56
votes

I've read the blog post on ES regarding versioning.

However, I'd like to be able to get the previous "_souce" documents from an update.

For example, let's say I have this object:

{
    "name": "John",
    "age": 32,
    "job": "janitorial technician"
}
// this becomes version 1

And I update it to:

{
    "name": "John",
    "age": 32,
    "job": "president"
}
// this becomes version 2

Then, through versioning in ES, would I be able to get the previous "job" property of the object? I've tried this:

curl -XGET "localhost:9200/index/type/id?version=1"

but that just returns the most up-to-date _source object (the one where John is president).

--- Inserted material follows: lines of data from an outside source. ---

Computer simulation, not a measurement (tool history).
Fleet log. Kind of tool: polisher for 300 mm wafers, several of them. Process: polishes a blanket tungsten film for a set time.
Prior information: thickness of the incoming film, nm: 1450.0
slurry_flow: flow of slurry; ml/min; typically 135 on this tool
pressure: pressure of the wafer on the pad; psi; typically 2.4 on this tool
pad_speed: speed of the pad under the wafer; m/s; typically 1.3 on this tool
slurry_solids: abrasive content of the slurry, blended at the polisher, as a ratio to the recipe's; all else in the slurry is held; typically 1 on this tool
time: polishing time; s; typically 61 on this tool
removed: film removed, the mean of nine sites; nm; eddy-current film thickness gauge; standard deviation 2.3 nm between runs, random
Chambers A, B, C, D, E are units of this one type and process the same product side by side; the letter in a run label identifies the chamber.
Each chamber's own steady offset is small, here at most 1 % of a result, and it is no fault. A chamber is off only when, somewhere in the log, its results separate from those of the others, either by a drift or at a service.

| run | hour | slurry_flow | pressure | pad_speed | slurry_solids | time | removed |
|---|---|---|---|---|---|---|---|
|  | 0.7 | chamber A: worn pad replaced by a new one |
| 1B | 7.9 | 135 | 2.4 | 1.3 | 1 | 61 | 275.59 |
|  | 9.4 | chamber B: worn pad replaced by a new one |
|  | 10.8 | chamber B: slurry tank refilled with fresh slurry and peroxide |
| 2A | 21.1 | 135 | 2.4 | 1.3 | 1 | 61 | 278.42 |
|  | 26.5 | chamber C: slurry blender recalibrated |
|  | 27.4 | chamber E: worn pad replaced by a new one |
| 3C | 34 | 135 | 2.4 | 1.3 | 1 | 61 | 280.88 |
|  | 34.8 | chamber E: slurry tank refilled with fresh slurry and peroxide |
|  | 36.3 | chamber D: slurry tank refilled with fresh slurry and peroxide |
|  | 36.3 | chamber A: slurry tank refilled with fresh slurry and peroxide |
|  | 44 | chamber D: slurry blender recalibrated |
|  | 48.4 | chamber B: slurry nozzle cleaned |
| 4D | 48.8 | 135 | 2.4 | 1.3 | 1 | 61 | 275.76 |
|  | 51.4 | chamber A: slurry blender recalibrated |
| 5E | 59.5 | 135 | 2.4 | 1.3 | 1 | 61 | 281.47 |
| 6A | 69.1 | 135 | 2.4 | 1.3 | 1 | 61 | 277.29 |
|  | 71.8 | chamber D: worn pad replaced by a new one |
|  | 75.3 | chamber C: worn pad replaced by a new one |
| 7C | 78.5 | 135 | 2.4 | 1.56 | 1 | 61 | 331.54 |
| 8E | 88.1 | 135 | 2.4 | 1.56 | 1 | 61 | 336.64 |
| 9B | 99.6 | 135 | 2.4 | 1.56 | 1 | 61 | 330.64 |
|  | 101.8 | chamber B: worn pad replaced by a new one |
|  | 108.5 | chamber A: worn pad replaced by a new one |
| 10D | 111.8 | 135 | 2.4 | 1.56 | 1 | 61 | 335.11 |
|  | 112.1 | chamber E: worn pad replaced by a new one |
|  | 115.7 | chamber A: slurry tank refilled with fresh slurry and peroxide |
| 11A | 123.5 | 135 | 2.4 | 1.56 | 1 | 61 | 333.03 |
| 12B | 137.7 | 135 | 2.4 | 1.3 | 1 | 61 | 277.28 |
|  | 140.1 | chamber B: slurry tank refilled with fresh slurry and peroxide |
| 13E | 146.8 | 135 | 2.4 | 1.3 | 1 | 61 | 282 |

I'd actually like to implement a version differences aspect much like StackOverflow does. (BTW, I'm using elastic-search as my main db - if there's a way to do this with other nosql databases, I'd be happy to try it out. Preferrably, one that integrates well with ES.)

1
Do you found any solution? I decided to choose option 1 that DrTech suggested, but have search problem on that, and some one else suggested me to use the second option, but have problem on making that array for index with laravel elasticquent. - jones
@jones It's been a while since I worked on this project, but I implemented DrTech's #3 solution from below. It worked flawlessly for me. Each time you update an object, save the old version first in a different index. Then, you can just query based on whatever your unique identifier is. - swatkins

1 Answers

77
votes

No, you can't do this using the builtin versioning. All that does is to store the current version number to prevent you applying updates out of order.

If you wanted to keep multiple versions available, then you'd have to implement that yourself. Depending on how many versions you are likely to want to store, you could take three approaches:

For low volume changes:

1) store older versions within the same document

{ text: "foo bar",
  date:  "2011-11-01",
  previous: [
      { date: '2011-10-01', content: { text: 'Foo Bar' }},
      { date: '2011-09-01', content: { text: 'Foo-bar!' }},
  ]
}

For high volume changes:

2) add a current flag:

{
   doc_id:  123,
   version: 3,
   text:    "foo bar",
   date:    "2011-11-01",
   current: true
}

{
   doc_id:  123,
   version: 2,
   text:    "Foo Bar",
   date:    "2011-10-01",
   current: false
}

3) Same as (2) above, but store the old versions in a separate index, so keeping your "live" index, which will be used for the majority of your queries, small and more performant.